"Give sorrow words; the grief that does not speak whispers the o'er-fraught heart and bids it break." ~William Shakespeare

Tuesday, June 15, 2010

Every minute of every day

I think of him all throughout my day. I think, well, Tom would have liked that, or Tom said this... I think of things he has said to me, and I wish he were here to say them again. I still cry most of the time when I think about him. I know he was not perfect, but he was perfect for me. I am so alone and lonely. My children are great, but they are no substitute for the closeness Tom and I shared.

I'm considering getting a new bed, a smaller one. We just got some new ones in at work, really NICE ones, 15 year NON-prorated warranty, individually wrapped coils, memory foam - and I'm debating because they are expensive. Today a friend sent me $100 and I could hear Tom saying, "Marie! Get the one you want." So I guess I will.

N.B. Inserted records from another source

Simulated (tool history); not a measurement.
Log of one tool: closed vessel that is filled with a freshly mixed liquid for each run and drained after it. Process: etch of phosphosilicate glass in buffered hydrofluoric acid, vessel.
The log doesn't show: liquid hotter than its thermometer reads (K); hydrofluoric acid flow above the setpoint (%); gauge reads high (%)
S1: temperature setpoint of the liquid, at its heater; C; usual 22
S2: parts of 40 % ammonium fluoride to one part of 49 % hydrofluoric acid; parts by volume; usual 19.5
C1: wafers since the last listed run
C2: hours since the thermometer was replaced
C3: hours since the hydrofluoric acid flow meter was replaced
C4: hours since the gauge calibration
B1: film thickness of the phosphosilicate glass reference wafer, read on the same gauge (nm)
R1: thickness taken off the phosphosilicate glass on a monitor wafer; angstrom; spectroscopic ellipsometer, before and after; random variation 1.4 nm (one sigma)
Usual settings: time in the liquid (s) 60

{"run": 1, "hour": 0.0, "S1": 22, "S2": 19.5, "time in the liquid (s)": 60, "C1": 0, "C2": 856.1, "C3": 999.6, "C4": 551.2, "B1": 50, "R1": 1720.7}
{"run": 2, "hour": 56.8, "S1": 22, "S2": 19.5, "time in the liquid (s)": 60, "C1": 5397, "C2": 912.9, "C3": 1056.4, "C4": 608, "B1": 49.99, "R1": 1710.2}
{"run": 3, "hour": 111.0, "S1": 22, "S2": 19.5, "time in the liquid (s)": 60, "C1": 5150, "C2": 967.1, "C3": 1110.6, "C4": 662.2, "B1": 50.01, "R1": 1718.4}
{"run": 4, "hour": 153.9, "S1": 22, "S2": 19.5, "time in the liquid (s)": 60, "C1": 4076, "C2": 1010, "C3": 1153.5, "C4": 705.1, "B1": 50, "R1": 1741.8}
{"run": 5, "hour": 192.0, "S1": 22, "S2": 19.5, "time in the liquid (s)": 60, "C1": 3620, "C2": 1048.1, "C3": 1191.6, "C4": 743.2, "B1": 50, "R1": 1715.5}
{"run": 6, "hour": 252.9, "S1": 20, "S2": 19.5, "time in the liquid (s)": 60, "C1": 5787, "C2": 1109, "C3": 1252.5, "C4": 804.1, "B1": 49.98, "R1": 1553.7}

Tomorrow will be four weeks since he flew away. I know the exact minute he left. He got goose bumps on his arm and I looked at his chest and they were all over him. I wondered, is he seeing Jesus now? Is he getting ready to go? And then he did. I long for a glimpse of him. I will see him again one day. It may be a while, but we will be together again. Tom, te amo.

1 comment:

  1. He is right. Get the one that you want. That is EXACTLY what he would say!